Head of the Malta delegation Labour Party MP Manuel Mallia and Azerbaijani counterpart Samad Seyidov at the Council of Europe.

Let’s play a game of “Whose Line Was It?”

I’ll give you two recent quotes from the news, and see if you can guess who said it:

1. “It is a pity that some are so keen to harm our country for local partisan reasons.”

2. “Some people are trying to use this tragedy for their own political objectives.”

They’re from Ministers from two different countries that were once worlds apart. Not anymore.

The first quote came from Justice Minister Owen Bonnici. The second was Samad Seyidov, Azerbaijan’s head delegate at the Council of Europe.

Isn’t it remarkable how similar they sound?

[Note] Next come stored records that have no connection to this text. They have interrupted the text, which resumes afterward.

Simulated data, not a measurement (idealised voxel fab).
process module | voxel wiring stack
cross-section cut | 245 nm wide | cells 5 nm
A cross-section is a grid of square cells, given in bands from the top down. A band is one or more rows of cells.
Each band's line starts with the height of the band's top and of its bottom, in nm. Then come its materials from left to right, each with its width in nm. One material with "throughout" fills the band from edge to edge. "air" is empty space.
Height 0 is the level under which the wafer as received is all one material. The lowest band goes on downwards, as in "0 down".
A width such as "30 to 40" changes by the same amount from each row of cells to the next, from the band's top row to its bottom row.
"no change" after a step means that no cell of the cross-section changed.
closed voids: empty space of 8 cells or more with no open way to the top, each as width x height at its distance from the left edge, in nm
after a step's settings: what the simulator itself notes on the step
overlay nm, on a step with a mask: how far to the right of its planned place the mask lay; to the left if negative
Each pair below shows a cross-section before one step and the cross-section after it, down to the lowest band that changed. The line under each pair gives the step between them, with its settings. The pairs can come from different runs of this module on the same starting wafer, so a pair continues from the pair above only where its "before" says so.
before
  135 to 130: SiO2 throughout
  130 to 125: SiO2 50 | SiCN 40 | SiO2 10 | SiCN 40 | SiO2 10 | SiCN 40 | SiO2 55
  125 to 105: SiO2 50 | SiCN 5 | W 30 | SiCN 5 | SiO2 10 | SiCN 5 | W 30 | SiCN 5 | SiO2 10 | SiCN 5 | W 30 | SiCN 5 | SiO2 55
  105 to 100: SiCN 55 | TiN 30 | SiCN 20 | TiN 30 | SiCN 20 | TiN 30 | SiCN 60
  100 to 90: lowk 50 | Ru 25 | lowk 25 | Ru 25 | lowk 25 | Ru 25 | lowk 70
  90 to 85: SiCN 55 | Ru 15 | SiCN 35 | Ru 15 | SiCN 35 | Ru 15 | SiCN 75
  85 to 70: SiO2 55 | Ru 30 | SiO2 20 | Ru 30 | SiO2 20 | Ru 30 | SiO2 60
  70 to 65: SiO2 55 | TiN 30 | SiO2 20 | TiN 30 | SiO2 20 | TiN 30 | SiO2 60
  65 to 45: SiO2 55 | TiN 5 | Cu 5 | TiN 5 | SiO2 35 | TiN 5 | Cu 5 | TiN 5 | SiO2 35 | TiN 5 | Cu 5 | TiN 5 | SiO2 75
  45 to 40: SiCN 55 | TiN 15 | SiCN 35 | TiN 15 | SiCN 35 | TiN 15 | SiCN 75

I was watching the PACE hearing last week — the one where the Assembly voted overwhelmingly in favour of Special Rapporteur Pieter Omtzigt’s report on the stalled investigation into Daphne Caruana Galizia’s assassination and the rule of law in Malta.

The main MPs to raise objections were from Malta and Azerbaijan, and if I closed my eyes I could hardly tell them apart.

Azerbaijani delegates tried to make the session all about them, even though the country was not the focus of the report.

It’s a lot like the Malta government spin machine’s desperate attempt to pass Joseph Muscat’s recent humiliating defeat in his battle for a top EU post as some sort of near win. Do a little digging and you’ll quickly realise that, despite Muscat’s insistent, tireless lobbying, his name doesn’t come up in a single international news story as a short-listed candidate. Only Joseph Muscat thought it was all about him.

Azerbaijan took a similar self-deluded approach at PACE, acting as though it was the focus of an assessment on the rule of law in Malta.

Azerbaijani delegate Asim Molladze saw the entire session as some sort of attack against his country.

“I’m against Omtzigt using tragedy for his own goal,” he said. “He is participating in a hybrid war against Azerbaijan.”

Is Azerbaijan suffering from the same problem that always seems to plague poor Malta? Surely this isn’t another case of larger countries bullying a smaller country?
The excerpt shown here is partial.